Utility-scale solar and wind curtailment in Australia’s National Electricity Market (NEM) reached a record high of more than 7 TWh in 2025, up more than 60% year-on-year, according to analyst Rystad Energy. This is forecast to grow to more than 10 TWh in 2026.

At the same time, Australia’s data centre sector is booming, driven by global growth in artificial intelligence and digital services. This growth is energy intensive – data centres already account for about 5% of Australia’s electricity and that share is forecast to reach 8% by 2030, with some analyses warning it could even hit 15% under high-demand scenarios.

WinDC said its model addresses these challenges directly, suggesting that locating energy-intensive data centres at regional renewable generation sites will help prevent energy from being lost in transmission lines or curtailed due to oversupply in the wider network and also mitigate the impact of data centres on the grid.

“For renewable asset owners, hosting a WinDC unit converts curtailed generation into a commercial opportunity, thereby improving the yield of their generation asset,” the company said.

“For the broader energy market, the localised consumption of electricity, as opposed to transmitting it long distances to metropolitan city-based data centres, reduces the demand and therefore investment required in electricity transmission networks.”

WinDC executive director Jonathan Staff (left) with founder and CEO Andrew Sjoquist

Image: WinDC

WinDC Chief Executive Officer Andrew Sjoquist said Australia has the potential to be a destination for global technology investment.

“Australia has the wind, the sun, and the land to be a genuine force in global AI infrastructure,” he said.

“What has been holding us back is the grid.”

“We identified that problem 10 years ago working alongside renewable energy providers on the east coast, and this is the solution we built.”

Armada co-founder and Chief Executive Office Dan Wright said as electricity demand from data centres increases, ensuring these facilities integrate effectively into the grid will be increasingly important.

“The demand for real-time data processing and AI inference is growing faster than centralised infrastructure can support,” he said. “This partnership with WinDC enables sovereign AI factories to be built where energy is produced, delivering resilient, scalable compute without waiting on grid expansion in Australia.”

Under the agreement, WinDC will deploy 11 MW of modular data centres built by Amada and its partners across solar, wind and battery sites throughout Australia, including initial locations in New South Wales and Western Australia.

The portable centres are housed in standard shipping-container sized units and are fully relocatable by truck. Each unit deploys in approximately 90 days and is powered by 100% renewable energy.

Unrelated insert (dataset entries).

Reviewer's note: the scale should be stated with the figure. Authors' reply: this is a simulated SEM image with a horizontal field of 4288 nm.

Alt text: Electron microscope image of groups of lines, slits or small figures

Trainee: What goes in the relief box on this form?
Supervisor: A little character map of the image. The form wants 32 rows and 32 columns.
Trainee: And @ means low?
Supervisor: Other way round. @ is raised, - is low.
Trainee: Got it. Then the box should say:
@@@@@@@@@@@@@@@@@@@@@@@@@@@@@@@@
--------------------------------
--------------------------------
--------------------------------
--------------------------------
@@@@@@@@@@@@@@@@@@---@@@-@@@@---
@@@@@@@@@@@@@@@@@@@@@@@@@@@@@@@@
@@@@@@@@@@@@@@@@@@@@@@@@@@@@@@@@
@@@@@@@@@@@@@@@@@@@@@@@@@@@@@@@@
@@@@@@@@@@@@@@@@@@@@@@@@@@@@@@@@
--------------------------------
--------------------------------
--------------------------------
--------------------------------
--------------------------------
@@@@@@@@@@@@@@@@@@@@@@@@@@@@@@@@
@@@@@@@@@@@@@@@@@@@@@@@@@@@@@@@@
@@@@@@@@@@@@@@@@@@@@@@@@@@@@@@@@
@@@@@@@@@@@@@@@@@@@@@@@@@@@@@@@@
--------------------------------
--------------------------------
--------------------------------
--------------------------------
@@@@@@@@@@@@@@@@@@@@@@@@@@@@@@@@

The units are currently built in the United States and Europe but both Armada and WinDC said they planned to shift production to Australia “once WinDC reaches a defined number of units in-country.”

“WinDC’s partnership with Armada reflects a clear Made in Australia commitment,” Sjoquist said, adding this will “ensure that the next generation of AI-ready infrastructure is not only deployed here, but increasingly built, integrated, and scaled from Australia itself.”